How can I get sign bit of an integer in python?

Question

I want to be able to access the sign bit of a number in python. I can do something like n >> 31 in C since int is represented as 32 bits.

I can't make use of the conditional operator and > <.

Answer 1

in python 3 integers don't have a fixed size, and aren't represented using the internal CPU representation (which allows to handle very large numbers without trouble).

So the best way is

signbit = 1 if n < 0 else 0

or

signbit = int(n < 0)

EDIT: if you cannot use < or > (which is ludicrious but so be it) you could use the fact that a-b will be positive if a is greater than b, so you could do

abs(a-b) == a-b

that doesn't use < or > (at least in the text, because abs uses it you can trust me)

Answer 2

Conceptually, the bit representation of a negative integer is padded with an infinite number of 1 bits to the left (just like a non-negative number is regarded as padded with an infinite number of 0 bits). The operation n >> 31 does work (given that n is in the range of signed 32-bit numbers) in the sense that it places the sign bit (or if you prefer, one of the left-padding bits) in the lowest bit position. You just need to get rid of the rest of the left-padding bits, which you can do with a bitwise and operation like this:

n >> 31 & 1

Or you can make use of the fact that all one bits is how −1 is represented, and simply negate the result:

-(n >> 31)

Alternatively, you can cut off all but the lowest 32 1 bits before you do the shift, like this:

(n & 0xffffffff) >> 31

This is all under the assumption that you are working with numbers that fit into a signed 32-bit int. If n might need a 64 bit representation, shift by 63 places instead of 31, and if it's just 16 bits numbers, shifting by 15 places is enoough. (If you use the (n & 0xffffffff) >> 31 variant, adjust the number of fs accordingly).

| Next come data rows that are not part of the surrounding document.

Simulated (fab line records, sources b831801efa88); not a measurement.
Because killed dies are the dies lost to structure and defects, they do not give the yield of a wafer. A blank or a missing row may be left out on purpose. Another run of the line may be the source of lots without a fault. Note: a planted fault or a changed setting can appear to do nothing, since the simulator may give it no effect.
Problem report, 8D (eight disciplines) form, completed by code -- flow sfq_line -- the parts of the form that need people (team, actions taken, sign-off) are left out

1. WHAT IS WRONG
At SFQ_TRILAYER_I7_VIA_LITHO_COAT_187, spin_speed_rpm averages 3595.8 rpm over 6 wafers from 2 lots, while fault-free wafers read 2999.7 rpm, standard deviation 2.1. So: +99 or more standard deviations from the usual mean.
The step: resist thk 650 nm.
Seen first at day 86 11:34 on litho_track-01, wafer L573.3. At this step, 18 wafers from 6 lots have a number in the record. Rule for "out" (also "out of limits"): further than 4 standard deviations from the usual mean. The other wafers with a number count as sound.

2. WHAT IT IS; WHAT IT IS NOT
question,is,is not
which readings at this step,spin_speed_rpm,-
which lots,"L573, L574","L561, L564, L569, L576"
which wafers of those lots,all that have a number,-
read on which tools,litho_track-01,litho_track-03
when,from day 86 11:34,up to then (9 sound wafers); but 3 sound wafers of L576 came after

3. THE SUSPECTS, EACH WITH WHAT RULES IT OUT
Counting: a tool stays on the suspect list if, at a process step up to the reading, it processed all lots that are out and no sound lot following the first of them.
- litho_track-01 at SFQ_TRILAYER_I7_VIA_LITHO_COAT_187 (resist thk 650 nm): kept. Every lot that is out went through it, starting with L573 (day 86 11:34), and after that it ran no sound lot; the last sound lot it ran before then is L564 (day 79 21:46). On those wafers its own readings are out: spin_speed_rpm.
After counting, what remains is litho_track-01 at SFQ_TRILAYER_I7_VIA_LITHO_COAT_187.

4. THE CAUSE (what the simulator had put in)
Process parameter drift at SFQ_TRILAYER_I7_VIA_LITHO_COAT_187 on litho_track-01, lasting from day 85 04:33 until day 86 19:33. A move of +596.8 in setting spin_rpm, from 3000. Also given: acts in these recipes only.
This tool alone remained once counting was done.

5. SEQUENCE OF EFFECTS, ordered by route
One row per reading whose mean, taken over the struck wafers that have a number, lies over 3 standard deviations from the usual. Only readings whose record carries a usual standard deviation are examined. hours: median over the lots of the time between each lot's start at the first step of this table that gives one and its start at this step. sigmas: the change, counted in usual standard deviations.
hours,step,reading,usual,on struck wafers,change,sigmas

On machine code level, and-ing/negating and shifting is potentially much more efficient than using comparison. The former is just a couple of machine instructions, while the latter would usually boil down to a branch. Branching doesn't just take more machine instructions, it also has a bad influence on the pipelining and out-of-order execution of modern CPUs. But Python execution takes place in a higher-level layer than machine code execution, and therefore it's difficult to say anything about the performance impact in Python: it may depend on the context – as it would in machine code – and may therefore also be difficult to test generally. (Caveat: I don't know much about how low-level execution happens in CPython, or in Python in general. For someone who does, this might not be so difficult to say.)

If you don't know how big n is (in Python, an integer is not required to fit into any specific number of bits), you can use bit_length() to find out. This will work for integers of any size:

-(n >> n.bit_length())

The bit_length() operation might boil down to a single machine instruction, or it might actually need a loop to find the result, depending on the implementation and the underlying machine architecture. In the latter case, this should be noticeably more costly than using a constant

Final remark: in C, n >> 31 is actually not guaranteed to work like you assume, because the C language leaves it undefined whether >> does logical right shift (like you assume) or arithmetic shift right (like Python does). In some languages, these are different operators, which makes it clear what you get. In Java for instance, logical shift right is >>>, and arithmetic shift right is >>.

Answer 3

I would argue that in Python there is not really a concept of a sign bit. As far as the programmer is concerned, an int is just a type with certain behavior. You don't get access to the low-level representation. Even bin(-3) returns a "negative" binary representation: '-0b11'

However, there are ways to get the sign or the bigger if two integers without comparisons. The following approach abuses floating point math to avoid comparisons.

def sign(a):
    try:
        return (1 - int(a / (a**2)**0.5)) // 2
    except ZeroDivisionError:
        return 0

def return_bigger(a, b):
    s = sign(b - a)
    return a * s + b * (1 - s)


assert sign(-33) == 1
assert sign(33) == 0    

assert return_bigger(10, 15) == 15
assert return_bigger(25, 3) == 25
assert return_bigger(42, 42) == 42

• (a**2)**0.5 could be replaced with abs but I bet internally this is implemented with a comparison.
• The try/except is not needed if you don't care about 0 or equal integers (or there may be another horrible math workaround).
• Finally, I'd like to point out that I have absolutely no idea why on earth anybody would want to implement something like that, except for the hell of it.